Sunday, August 25, 2013

Blue About Blue Jasmine

I have to open by saying that I was disappointed with Woody Allen's Blue Jasmine.

Maybe I'm feeling the same thing critics did who saw The Lone Ranger this summer, expecting something at least somewhat different, then getting...a different vision from the director.

I was disappointed first because, unlike his last two movies (Midnight in Paris and To Rome with Love), which were devastatingly funny, Blue Jasmine almost never is.

Okay, deal with that.

Second, I always want someone to attach to, to empathize with, to care about and root for.

In Blue Jasmine, you feel like it's supposed to be the main character, Jasmine (not her real name), played well by Cate Blanchett, but I dislike her from the opening scene -- where's she's annoying an older woman she doesn't know with her life story while on a plane.  I never got over it.  Call it personal.

But it seems Woody never tries very hard to make her likable.

Her life is as blue as the title, and the song that is the signature (and in the background, I think) through out -- Blue Moon.   She has "no prospects" and is forced to live with her sister, Ginger (goes with Jasmine, right?), played with some vulnerability and zest by Sallie Hawkins, in San Francisco.

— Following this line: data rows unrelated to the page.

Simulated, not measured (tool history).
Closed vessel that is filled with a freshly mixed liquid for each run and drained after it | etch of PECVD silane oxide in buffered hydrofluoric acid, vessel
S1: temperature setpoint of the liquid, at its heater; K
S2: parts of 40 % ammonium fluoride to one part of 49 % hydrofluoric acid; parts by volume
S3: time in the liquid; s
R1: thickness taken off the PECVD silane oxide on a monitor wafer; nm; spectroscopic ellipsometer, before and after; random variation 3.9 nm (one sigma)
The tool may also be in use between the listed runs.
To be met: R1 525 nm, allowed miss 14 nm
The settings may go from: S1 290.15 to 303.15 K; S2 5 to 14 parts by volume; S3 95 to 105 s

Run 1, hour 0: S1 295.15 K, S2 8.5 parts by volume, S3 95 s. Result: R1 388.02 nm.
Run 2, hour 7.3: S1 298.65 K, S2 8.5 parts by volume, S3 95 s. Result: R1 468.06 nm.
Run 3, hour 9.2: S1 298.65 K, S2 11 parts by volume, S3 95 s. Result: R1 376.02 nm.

After Barcelona, Paris, and Rome, San Francisco doesn't quite lead in this movie the same way (the setup is there with the opening plane trip), with cuts back to Jasmine's former life on the East Coast with the sleazy, oily dead husband Hal (played with sufficient oil by Alec Baldwin).

The pieces are all there.

But, despite the director's best twisting to gain tension, we aren't really hoping Jasmine lands the next husband -- saving her from the "menial" (her word) work she needs to do to get some kind of life.  

In the end, we don't care.  And Woody leaves us not caring.